Making an ascii animation

# July 15, 2025

Ascii art

If you're in the market for a new terminal app, there's a surprising number of options to choose right now. Ghostty's one way to go - authored as a full open source project by Mitchell Hashimoto.1

Ghostty is a minimalist terminal emulator. So is their website: just an animation with a download button. But this animation really caught my eye. It's running at 24fps with proper aspect ratio correction, color-aware filtering, and accurate luminance mapping. And it's all in ascii. Chic.

Thankfully they open sourced the original video and the conversion script so we can see exactly how they did it.

The video

Screenshot of video

The terminal graphic starts its life as a video file, which is probably no surprise since the ascii animation renders at a high framerate as well. I doubted you'd go through the effort of trying to work up something that sophisticated in a non-animation editor.

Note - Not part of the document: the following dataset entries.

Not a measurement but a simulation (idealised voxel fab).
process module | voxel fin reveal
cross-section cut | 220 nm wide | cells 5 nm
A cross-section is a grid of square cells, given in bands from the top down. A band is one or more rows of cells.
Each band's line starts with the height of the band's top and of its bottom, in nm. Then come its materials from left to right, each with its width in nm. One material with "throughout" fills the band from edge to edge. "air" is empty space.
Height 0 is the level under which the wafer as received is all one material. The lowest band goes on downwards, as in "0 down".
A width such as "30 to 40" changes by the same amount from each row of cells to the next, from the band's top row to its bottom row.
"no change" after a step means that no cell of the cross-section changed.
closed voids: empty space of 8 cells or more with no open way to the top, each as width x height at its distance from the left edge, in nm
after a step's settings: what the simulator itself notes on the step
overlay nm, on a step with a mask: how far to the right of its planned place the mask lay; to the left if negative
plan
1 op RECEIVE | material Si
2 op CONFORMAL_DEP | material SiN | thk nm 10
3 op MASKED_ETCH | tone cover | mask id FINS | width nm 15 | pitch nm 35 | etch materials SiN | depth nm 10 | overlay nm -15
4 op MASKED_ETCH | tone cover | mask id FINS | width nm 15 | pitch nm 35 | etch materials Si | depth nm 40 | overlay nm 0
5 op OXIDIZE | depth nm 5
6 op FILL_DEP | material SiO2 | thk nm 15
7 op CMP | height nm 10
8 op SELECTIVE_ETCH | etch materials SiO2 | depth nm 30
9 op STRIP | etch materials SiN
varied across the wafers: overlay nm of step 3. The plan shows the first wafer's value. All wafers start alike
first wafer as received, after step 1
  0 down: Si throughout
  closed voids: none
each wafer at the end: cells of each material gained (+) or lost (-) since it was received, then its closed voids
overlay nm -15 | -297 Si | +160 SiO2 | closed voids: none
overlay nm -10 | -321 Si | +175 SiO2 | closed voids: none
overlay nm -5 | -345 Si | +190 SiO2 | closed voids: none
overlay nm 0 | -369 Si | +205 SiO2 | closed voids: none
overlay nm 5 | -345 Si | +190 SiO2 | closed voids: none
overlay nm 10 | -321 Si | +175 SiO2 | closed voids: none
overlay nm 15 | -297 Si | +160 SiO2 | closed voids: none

Interestingly, the file itself doesn't loop smoothly. The last frame doesn't transition cleanly back to the first frame, so there's a visible "pop" if you just loop the raw video. The website doesn't have this same kind of pop and in fact the checked-in first frame isn't equal to the first frame of the video.

My guess is they're used a cropped version of the video when they actually generated the animation.

Color filtering

Okay, let's look at the conversion script. It's written bash and it's actually pretty short, since it leans on just a few algorithms.

Making "images" in ascii is really just choosing the text that you want in each spot. Negative space (no text) becomes just as important as the positive space where you put text itself. Rather than converting every pixel to ASCII, it uses a distance-based filter to only render pixels that are close to two target colors:

BLUE="0,0,230"
BLUE_DISTANCE_TOLERANCE=90

WHITE="215,215,215"
WHITE_DISTANCE_TOLERANCE=140

How to define "closeness" here?

color_distance_from() {
  awk -v c1="$1" -v c2="$2" '
    BEGIN {
      split(c1, a, ",");
      split(c2, b, ",");
      print abs(a[1] - b[1]) + abs(a[2] - b[2]) + abs(a[3] - b[3]);
    }
    function abs(x) { return ((x < 0) ? -x : x) }
  '
}

They're using Manhattan distance in RGB space. Manhattan distance isn't the most perceptually accurate way to measure color similarity2, but it works great here because the colors are so uniform.

Manhattan distance just adds up the absolute differences between each RGB channel. So comparing (255,0,0) red to (0,255,0) green gives you |255-0| + |0-255| + |0-0| = 510. The maximum possible distance between any two RGB colors is 765 (when comparing pure white to pure black).

This creates a sparse representation where only the most visually important pixels survive the filtering process. The blue represents the border of the ghostty logo elements, while white captures the inner part of the ghost. Everything else (black background and back inner border) becomes empty space that we just won't fill with ascii text.

An aside on luminance

Time for some light color theory. Luminance is the measure of how bright a color appears to human vision. This isn't the same as simply averaging RGB values within some region because in practice our eyes don't perceive all colors as equally bright.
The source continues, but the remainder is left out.